The story of a small town girl making it big in Hollywood is part of popular imagination, but in Laura Lamont’s Life in Pictures, Emma Straub makes this familiar narrative her own. Straub’s first novel follows her heroine from adolescence through adulthood, creating a nuanced portrait of a woman set against the backdrop of old Hollywood.
The novel begins in Door County, Wisconsin, in 1929, where the Emerson family operates a popular summer theater named the Cherry County Playhouse. Elsa Emerson is the youngest of three daughters, a quintessential blonde nine-year-old Midwesterner who spends as much time as possible in the theater. She idolizes her beautiful but moody older sister Hildy, and has a special relationship with her father John, who directs and acts in the plays.
Elsa’s idyllic childhood is shattered when Hildy begins a tumultuous love affair with another actor, one that ends in tragedy. She grows up finding solace on the stage. So it’s not surprising when, still a teenager, she marries another actor, Gordon Pitts, and the two of them follow their dreams to Hollywood.
In California the couple’s honeymoon is cut short when Elsa gets pregnant. She stays home with their baby daughter Clara, while Gordon goes on auditions. By the time Gordon secures a contract with the Gardner Brothers movie studio, Elsa is pregnant again. But this is when fate intervenes. Elsa accompanies Gordon to a studio party, where she meets Irving Green, the studio’s vice president.

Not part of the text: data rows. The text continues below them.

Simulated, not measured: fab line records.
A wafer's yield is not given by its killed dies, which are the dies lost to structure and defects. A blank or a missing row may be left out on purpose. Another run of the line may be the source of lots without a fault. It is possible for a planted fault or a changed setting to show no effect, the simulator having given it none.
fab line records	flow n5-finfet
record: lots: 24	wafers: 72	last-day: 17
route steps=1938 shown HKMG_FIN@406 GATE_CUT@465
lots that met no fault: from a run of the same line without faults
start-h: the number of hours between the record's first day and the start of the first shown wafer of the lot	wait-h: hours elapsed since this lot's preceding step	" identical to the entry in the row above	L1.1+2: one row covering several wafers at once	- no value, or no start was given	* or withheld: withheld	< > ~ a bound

There is an unlikely but immediate attraction between the two. Irving is several years older than Elsa, and small in stature, but exudes power and intelligence. Just like a plot from a Hollywood movie, Irving asks her if she’s ever thought about acting, though he tells her she would need to change her name. And that’s when Laura Lamont is born.
With her new name, Laura wastes no time after her second daughter, Florence, is born to lose the baby weight so she can begin acting again. She quickly immerses herself in the Gardner Brothers studio life, as Irving keeps his promise to make her a star. She’s given steady work with leading roles, and as her career takes off, so does her relationship with Irving.
Throughout the novel, Laura wrestles with the divisions between her old and new lives. When Laura is nominated for an academy award, her parents and oldest sister Josephine travel from Wisconsin. She is overjoyed to see them, but is disappointed by the distance between her old and new lives.
Straub imbues her writing with surprising insights and wit. Though the novel is an intimate character portrait of Laura, that doesn’t mean the other characters are relegated to minor afterthoughts. Each of her family members is given their own unique side story, so that the novel isn’t just a biography of Laura’s life, but a portrait of an unlikely Hollywood family, with all of its joys and disappointments.
Straub is also masterful at subtle time shifts that sometimes span several years. As Laura ages, she is forced to confront the realities of growing old in Hollywood, shifting her attentions from her career to her family. The movie business also changes, as technology like 3-D are introduced, and Laura struggles to find meaningful roles.
Towards the end of the novel, Straub writes, “There were only a handful of moments Laura could think of, in the span of her entire life, when she was unable to identify the seam in between what she felt and what she said or did, moments during which all of the selves that she’d ever been lined up perfectly, with no cracks in between.” This passage is exemplary of the keen insight that runs throughout the novel, and Straub’s writing reminds the reader how good literary fiction can precisely capture the human experience.